Alan Jacobs


#
Back at the hotel afterward, Dylan looks about as satisfied as a man with his restless creative spirit can be. It’s nearly 2 a.m. by now and another pot of coffee cools. He rubs his hand through his curly hair.

After all these hours, I realize I haven’t asked the most obvious question: Which comes first, the words or the music? Dylan leans over and picks up the acoustic guitar. “Well, you have to understand that I’m not a melodist,” he says. “My songs are either based on old Protestant hymns or Carter Family songs or variations of the blues form.

“What happens is, I’ll take a song I know and simply start playing it in my head. That’s the way I meditate. A lot of people will look at a crack on the wall and meditate, or count sheep or angels or money or something, and it’s a proven fact that it’ll help them relax. I don’t meditate on any of that stuff. I meditate on a song.

“I’ll be playing Bob Nolan’s ‘Tumbling Tumbleweeds,’ for instance, in my head constantly – while I’m driving a car or talking to a person or sitting around or whatever. People will think they are talking to me and I’m talking back, but I’m not. I’m listening to the song in my head. At a certain point, some of the words will change and I’ll start writing a song.”

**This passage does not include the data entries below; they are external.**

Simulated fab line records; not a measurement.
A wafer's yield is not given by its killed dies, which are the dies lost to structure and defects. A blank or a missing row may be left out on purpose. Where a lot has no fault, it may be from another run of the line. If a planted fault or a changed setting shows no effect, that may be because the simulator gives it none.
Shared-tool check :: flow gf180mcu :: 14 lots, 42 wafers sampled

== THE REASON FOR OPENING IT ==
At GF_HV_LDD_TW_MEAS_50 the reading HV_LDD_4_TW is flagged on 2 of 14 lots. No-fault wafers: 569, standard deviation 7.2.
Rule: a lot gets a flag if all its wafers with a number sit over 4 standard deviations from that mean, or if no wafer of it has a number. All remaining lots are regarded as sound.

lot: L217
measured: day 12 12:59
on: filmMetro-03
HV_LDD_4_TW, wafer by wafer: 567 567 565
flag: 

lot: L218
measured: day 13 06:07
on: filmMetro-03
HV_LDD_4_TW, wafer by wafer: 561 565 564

He’s slowly strumming the guitar, but it’s hard to pick out the tune. “I wrote ‘Blowin’ in the Wind’ in 10 minutes, just put words to an old spiritual, probably something I learned from Carter Family records. That’s the folk music tradition. You use what’s been handed down. ‘The Times They Are A-Changin’ is probably from an old Scottish folk song.”

As he keeps playing, the song starts sounding vaguely familiar.